Coaching staff can stress speed in practice and in training camp all they want: when you set out to build a sturdy team and don’t care so much about speed, caring about how fast they are retroactively doesn’t necessarily do you a whole lot of good. The Blues are not a fast team (though they’re not slow, either) and they can certainly hone their speed, but won’t magically become fast overnight, not without a player overhaul.
Case in point: Vladimir Tarasenko. Known for being the Blues’ breakout star, and with mitts of gold and silver, or some sort of alien metal we haven’t discovered yet but will value greatly. He’ll roll through your line neatly, figuring out ways around opposing players, but he’s not a speedy kid, and he never will be.

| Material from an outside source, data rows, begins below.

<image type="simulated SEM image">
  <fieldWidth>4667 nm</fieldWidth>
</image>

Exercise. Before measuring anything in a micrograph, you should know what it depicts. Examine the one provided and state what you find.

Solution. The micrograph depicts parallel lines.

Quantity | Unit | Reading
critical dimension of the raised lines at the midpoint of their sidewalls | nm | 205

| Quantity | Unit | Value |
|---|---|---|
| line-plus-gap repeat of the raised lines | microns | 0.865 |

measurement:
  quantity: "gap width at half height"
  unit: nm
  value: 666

The Blues signed Tarasenko for approximately the rest of his productive NHL years, and there’s no way to speed him up a whole lot. If they were committed to the Faster plan for the upcoming season, they needed to take this summer to pick up two or three speedsters, not wait for Rattie or Fabbri to break through to the NHL level.
Essentially, this tells us that if management is behind Hitch’s New Direction, they’re still playing the long game.
It’s smart – don’t jump horses midstream. So far the Blues have done a great job in the regular season, and only finding the postseason performance to be lacking. Tweaking things here and there is acceptable, but completely abandoning one tack for another is not.
There have been too many examples in the past few years of teams that changed direction too abruptly and lost control of their rebuild.
While Armstrong and co. might switch horses once they reach that riverbank, at the moment, slow and steady is the way to go, even if it won’t win the race.
But, no. The St. Louis Blues have not gotten faster.